⚡️ Speed up function `_decode` by 18% #124

codeflash-ai · 2025-11-11T10:55:56Z

📄 18% (0.18x) speedup for `_decode` in `mlflow/utils/uri.py`

⏱️ Runtime : 1.93 milliseconds → 1.64 milliseconds (best of 97 runs)

📝 Explanation and details

The optimization adds an early return check after URL decoding to avoid unnecessary URL parsing and reconstruction operations.

Key Change:

Added if decoded == url: return url before the expensive urlparse/urlunparse operations
This creates a fast path when urllib.parse.unquote() doesn't change the URL (meaning it's already fully decoded)

Why It's Faster:
The original code always performed URL parsing/unparsing even when no decoding occurred. The urlparse/urlunparse combination is expensive - from the profiler, it consumed 33.2% of total runtime in the original version but only 22.3% in the optimized version. By checking if decoding actually changed the URL first, we can skip this expensive operation entirely for already-decoded URLs.

Performance Impact by Test Case:

Massive gains (400-570% faster) on already-decoded URLs like simple URLs, empty strings, and URLs with plus signs
Moderate gains (15-30% faster) on URLs requiring actual decoding, since we still avoid one unnecessary parse/unparse cycle
Smaller gains (3-15% faster) on complex cases like large double-encoded URLs where multiple iterations are needed

The optimization is particularly effective because many real-world URLs are already properly decoded, making the early return path the common case. Even for URLs that do need decoding, we eliminate at least one redundant parse/unparse cycle per iteration.

✅ Correctness verification report:

Test	Status
⚙️ Existing Unit Tests	🔘 None Found
🌀 Generated Regression Tests	✅ 36 Passed
⏪ Replay Tests	🔘 None Found
🔎 Concolic Coverage Tests	🔘 None Found
📊 Tests Coverage	85.7%

🌀 Generated Regression Tests and Runtime

import urllib.parse

imports

import pytest # used for our unit tests
from mlflow.utils.uri import _decode

unit tests

------------------- Basic Test Cases -------------------

def test_decode_simple_url():
# Basic: URL with no encoding
url = "http://example.com/path/to/resource"
codeflash_output = _decode(url) # 17.3μs -> 2.59μs (569% faster)

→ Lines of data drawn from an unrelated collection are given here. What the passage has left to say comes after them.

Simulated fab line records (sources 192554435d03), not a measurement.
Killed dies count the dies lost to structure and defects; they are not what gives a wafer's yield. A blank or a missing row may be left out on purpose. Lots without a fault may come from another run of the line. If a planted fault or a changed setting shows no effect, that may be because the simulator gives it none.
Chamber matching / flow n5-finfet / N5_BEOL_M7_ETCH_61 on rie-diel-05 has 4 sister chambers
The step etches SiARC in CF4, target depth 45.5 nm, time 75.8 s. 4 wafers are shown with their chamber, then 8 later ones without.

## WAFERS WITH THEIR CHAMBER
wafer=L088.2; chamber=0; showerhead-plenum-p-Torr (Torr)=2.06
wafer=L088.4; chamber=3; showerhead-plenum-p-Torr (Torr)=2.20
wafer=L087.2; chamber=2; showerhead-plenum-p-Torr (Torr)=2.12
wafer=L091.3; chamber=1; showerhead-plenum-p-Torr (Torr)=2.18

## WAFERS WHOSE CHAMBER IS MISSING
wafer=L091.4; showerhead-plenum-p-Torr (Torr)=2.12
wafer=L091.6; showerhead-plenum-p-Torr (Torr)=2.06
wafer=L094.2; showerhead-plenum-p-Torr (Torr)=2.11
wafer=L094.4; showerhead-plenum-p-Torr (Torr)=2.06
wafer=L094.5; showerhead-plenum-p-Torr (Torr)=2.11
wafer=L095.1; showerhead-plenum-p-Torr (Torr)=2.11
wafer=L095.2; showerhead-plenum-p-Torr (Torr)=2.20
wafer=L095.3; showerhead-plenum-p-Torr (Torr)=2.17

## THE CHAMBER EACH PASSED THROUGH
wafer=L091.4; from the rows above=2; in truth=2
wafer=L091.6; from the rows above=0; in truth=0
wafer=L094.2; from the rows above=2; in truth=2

def test_decode_percent_encoded_path():
# Basic: URL with percent-encoded path
url = "http://example.com/path%20with%20spaces"
expected = "http://example.com/path with spaces"
codeflash_output = _decode(url) # 24.4μs -> 21.1μs (15.7% faster)

def test_decode_percent_encoded_query():
# Basic: URL with percent-encoded query parameters
url = "http://example.com/?q=hello%20world"
expected = "http://example.com/?q=hello world"
codeflash_output = _decode(url) # 30.0μs -> 25.6μs (17.1% faster)

def test_decode_multiple_encodings():
# Basic: URL with double encoding
url = "http://example.com/path%2520with%2520spaces"
expected = "http://example.com/path with spaces"
codeflash_output = _decode(url) # 31.8μs -> 28.5μs (11.6% faster)

def test_decode_full_url_with_all_components():
# Basic: URL with scheme, netloc, path, params, query, fragment
url = "https://user:[email protected]:8080/path%20here;params?query%20val=1#frag%20ment"
expected = "https://user:[email protected]:8080/path here;params?query val=1#frag ment"
codeflash_output = _decode(url) # 34.1μs -> 28.6μs (19.0% faster)

------------------- Edge Test Cases -------------------

def test_decode_empty_string():
# Edge: Empty string input
url = ""
codeflash_output = _decode(url) # 13.0μs -> 2.55μs (409% faster)

def test_decode_only_percent_sign():
# Edge: String with only percent sign, which is not a valid encoding
url = "%"
codeflash_output = _decode(url) # 19.1μs -> 8.94μs (114% faster)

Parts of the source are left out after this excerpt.